Multichannel Audio Digital Interface (MADI) standardized as AES10 by the Audio Engineering Society (AES) defines the data format and electrical characteristics of an interface that carries multiple channels of digital audio. The AES first documented the MADI standard in AES10-1991 and updated it in AES10-2003 and AES10-2008. The MADI standard includes a bit-level description and has features in common with the two-channel AES3 interface.
Use of coaxial and optical fiber media that support transmission of audio signals over 100 meters, up to 3000 meters over multi-mode and 40,000 meters over single-mode optical fiber
The original specification (AES10-1991) defined the MADI link as a 56-channel transport for linking large-format mixing consoles to digital multitrack recording devices. Large broadcast studios also adopted it for routing multi-channel audio throughout their facilities. The 2003 revision (AES10-2003) adds a 64-channel capability by removing varispeed operation and supports 96 kHz sampling frequency with reduced channel capacity.[a] The latest AES10-2008 standard includes minor clarifications and updates to correspond to the current AES3 standard.
Audio over Ethernet of various types is the primary alternative to MADI for transport of many channels of professional digital audio.
Transmission format
MADI links use a transmission format similar to Fiber Distributed Data Interface (FDDI) networking. Since MADI is most often transmitted on copper links via 75-ohm coaxial cables, it more closely compares to the FDDI specification for copper-based links, called CDDI. AES10-2003 recommends using BNC connectors with coaxial cables[1]: 7.1.4 and SC connectors[b] with optic fibers.[1]: 7.2.1 MADI over fibre can support a range of up to 2 km.
The basic data rate is 100 Mbit/s of data using 4B5B encoding to produce a 125 MHz physical baud rate. Unlike AES3, this clock is not synchronized to the audio sample rate, and the audio data payload is padded using JK sync symbols. Sync symbols may be inserted at any subframe boundary, and must occur at least once per frame.[c] Though the standard disassociates the transmission clock from the audio sample rate, and thus requires a separate word clock connection to maintain synchronization, some vendors do give the option of locking to parts of the transmission timing information for purposes of deriving a word clock.
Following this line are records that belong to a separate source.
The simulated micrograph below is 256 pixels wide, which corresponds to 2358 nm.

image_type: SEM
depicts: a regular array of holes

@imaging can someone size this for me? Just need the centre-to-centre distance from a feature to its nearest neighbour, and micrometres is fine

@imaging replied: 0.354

The audio data is almost identical to the AES3 payload, though with more channels. Rather than letters, MADI assigns channel numbers from 0–63. Frame synchronization is provided by sync symbols outside the data itself, rather than an embedded preamble sequence, and the first four time slots of each sub-channel are encoded as normal data, used for sub-channel identification:[6]
Bit 0: Set to 1 to mark channel 0, the first channel in each frame
Bit 1: Set to 1 to indicate that this channel is active (contains interesting data)
Bit 2: notA/B channel marker, used to mark left (0) and right (1) channels. Generally, even channels are A and odd channels are B.
Bit 3: Set to 1 to mark the beginning of a 192-sample data block
Sampling frequency
The original AES10-1991 specification allowed 56 channels at sample rates from 32 to 48 kHz with an additional vari-speed range of ± 12.5%.[7][8] This leads to a total range of 28 to 54 kHz. At the highest frequency, this produces a total of 56 × 32 × 54 = 96768 kbit/s, leaving 3.232% of the channel for synchronization marks and transmit clock error.
The 2003 revision specifies different relations between sampling frequency and number of channels.[9]
32 kHz to 48 kHz ± 12.5%, 56 channels;
32 kHz to 48 kHz nominal, 64 channels;
64 kHz to 96 kHz ± 12.5%, 28 channels.
With a 48 kHz sampling frequency, 64 channels take 64 × 32 × 48000 = 98.304 Mbit/s. Adding the minimum 8 × 58 kbit/s of framing produces 98688 bit/s, leaving 1.312% free for timing variation and other overhead.
Both versions of the standard accommodate higher sampling frequencies (for example, 96 kHz or 192 kHz) by using two or more channels per audio sample on the link.
Notes
^Some implementations have extended this technique to support 192 kHz sampling frequency.[4][5]
^"ST1" is called out in AES10. This is a reference to an entry for the SC connector in a discontinued AES connector database.
^This requirement introduces a 0.45% minimum overhead.